Wednesday, May 4, 2011

It's All in the . . . Timing



There’s an old joke about a comedian convention where the celebrity comics are scheduled to tell jokes at the event’s big banquet. Everyone in the audience knows all the jokes already because the jokes have been catalogued for the convention. To save time, the speakers decide to just say the joke's number instead of telling the whole joke. The first speaker is a star, a legend in the business. “Forty-seven!” he calls out to laughter all around. “One-hundred and sixty-two!” The audience explodes with deep belly laughs and leaps to its feet in an ovation. The second speaker, a newcomer to all this, thinks, “Wow, this is easy.” When it’s his turn, he strides onto the stage and in his best stage voice proclaims, “Twenty-six!” Silence. Undaunted, he tries again: “Eighty-four!” Silence again, and the audience is now shifting uncomfortably in its seats. With a mighty roar the newbie lets loose with his finale, “One hundred and thirty-five!!” Crickets. After his ordeal, the shaken comic approaches a veteran and asks, “What happened? I did everything the guy ahead of me did. But I bombed. Why?” The old comedian puts his hand on the younger man’s shoulder and says gently, “Kid, you just didn't have the timing.”

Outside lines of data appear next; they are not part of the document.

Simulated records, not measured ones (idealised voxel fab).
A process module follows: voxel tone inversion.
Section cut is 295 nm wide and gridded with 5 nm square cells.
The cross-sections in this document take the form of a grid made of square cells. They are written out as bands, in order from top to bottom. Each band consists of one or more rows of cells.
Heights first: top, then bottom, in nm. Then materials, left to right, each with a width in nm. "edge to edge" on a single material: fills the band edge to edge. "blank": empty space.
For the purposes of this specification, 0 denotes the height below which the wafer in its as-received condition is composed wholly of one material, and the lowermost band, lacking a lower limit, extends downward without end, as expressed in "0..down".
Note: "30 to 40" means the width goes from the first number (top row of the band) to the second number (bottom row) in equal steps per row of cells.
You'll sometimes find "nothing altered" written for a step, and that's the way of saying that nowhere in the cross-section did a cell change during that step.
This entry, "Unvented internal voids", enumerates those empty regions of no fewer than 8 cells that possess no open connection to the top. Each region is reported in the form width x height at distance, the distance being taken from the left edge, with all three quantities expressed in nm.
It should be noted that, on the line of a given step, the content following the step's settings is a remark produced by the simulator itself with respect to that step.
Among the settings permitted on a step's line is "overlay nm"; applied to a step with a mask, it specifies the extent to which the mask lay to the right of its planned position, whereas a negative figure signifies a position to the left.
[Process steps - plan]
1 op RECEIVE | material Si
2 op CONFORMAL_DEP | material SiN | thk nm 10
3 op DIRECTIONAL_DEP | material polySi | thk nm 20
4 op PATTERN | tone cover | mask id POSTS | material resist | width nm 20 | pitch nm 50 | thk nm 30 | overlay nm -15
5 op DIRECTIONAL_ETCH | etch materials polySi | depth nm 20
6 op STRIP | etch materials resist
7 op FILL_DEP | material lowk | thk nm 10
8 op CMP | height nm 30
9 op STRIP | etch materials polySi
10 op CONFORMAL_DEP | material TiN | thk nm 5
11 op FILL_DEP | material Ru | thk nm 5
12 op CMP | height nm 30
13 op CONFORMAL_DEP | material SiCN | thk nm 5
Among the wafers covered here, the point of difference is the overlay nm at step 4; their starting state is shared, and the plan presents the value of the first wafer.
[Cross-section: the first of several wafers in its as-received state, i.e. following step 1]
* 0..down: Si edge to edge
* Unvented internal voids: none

Music, like comedy, is all about the timing. And it’s just as hard to master when playing a minuet as it is to entertain an audience of seasoned showbiz types. A student can memorize the pitches and rhythms of Beethoven’s Piano Concerto No. 4 in G major, but it takes a concert-level artist to bring out the special musical expressiveness of the piece that makes it a transcendent listening experience. To do that requires a command of timing. Everyone has seen amazing videos on YouTube of young children executing incredibly difficult pieces with technical mastery. But the common complaint that fills up the comment spaces is that the performance lacks feeling and emotion. What they’re talking about is “expressiveness,” and that, it turns out, is closely related to timing.

At least that’s what new scientific research asserts. In a project conducted at McGill University, a scientist has determined that timing, and to a lesser extent volume changes, are the key ingredients listeners use to determine whether a piece of music is expressive. In other words, after working hard your whole life to a metronome to develop your timing, you may have to abandon it to become more expressive.

Dr. Daniel Levitin, Director of the Laboratory for Music Perception, Cognition, and Expertise at McGill University, devised a series of experiments to test how humans measure expressiveness in music. In one of them, he uses a set of Chopin Nocturnes, first played by a pianist with timing variations according to his taste, and then programmed as a MIDI file with no variation in timing or duration (all notes were quantized to their written, sheet-music value). Then a third track was created, which was quantized exactly halfway between the human and fully quantized versions. Not surprisingly, musicians and non-musicians ranked the original, musician-performed version as the most expressive of the three.

That by itself may not seem that revelatory, but that was just the first question in the experiment. In subsequent tests, percentages were changed, and factors other than timing were brought into the mix. In one listening test, expressive factors in the human performance were amplified by 150%, with volume and tempo variations exaggerated from the original human rendering. Interestingly, listeners found that too much expression had a counterproductive result—losing effectiveness if you take it too far. Human players, it seems, know how to appeal to human listeners in a way that machines can’t replicate. At least not yet.

Dr. Levitin gave his listening subjects music examples where only the volume was changed while the timing was maintained as it was in the original, and then the converse—where the timing was altered while the volume was kept constant. These comparisons are more difficult to hear, but listeners still came down on the side of timing as being the expressive factor in the majority of the results. In other words, of the two principal factors involved in conveying expression—volume changes and timing alterations—it is timing that humans find has the more expressive power.

In these experiments, all the listener had to do was pick the more expressive example of three. But since we’re all musicians here, let’s raise the bar. Take the test yourself, but instead of just choosing, say, answer A as the most expressive, go ahead and identify the other two choices, according to the info in the experiment's introduction. Try to identify not just the most expressive of the three, but which is the straight MIDI rendition and the other the “150% humanized” (or exaggerated) version, or which track has only volume changes and which one has timing changes. The differences are sometimes subtle, so to make it challenging, see if you can do it on one pass. It gets more difficult when the choices involve not just timing or volume, but timing and volume together, in various combinations. (The tests also included randomness in addition to uniform percentages.)

Go to the New York Times website and take the test. The article thoughtfully includes pdfs of the sheet music for further study. After you run through the experiments, try a different approach to your music. If you've been running scales to a metronome, working out with drum machines, or invoking your synchronized arpeggiator to quantized grooves, try injecting some rubato into your music. It will give you a new take on expressiveness, and it might even improve your ability to tell a joke.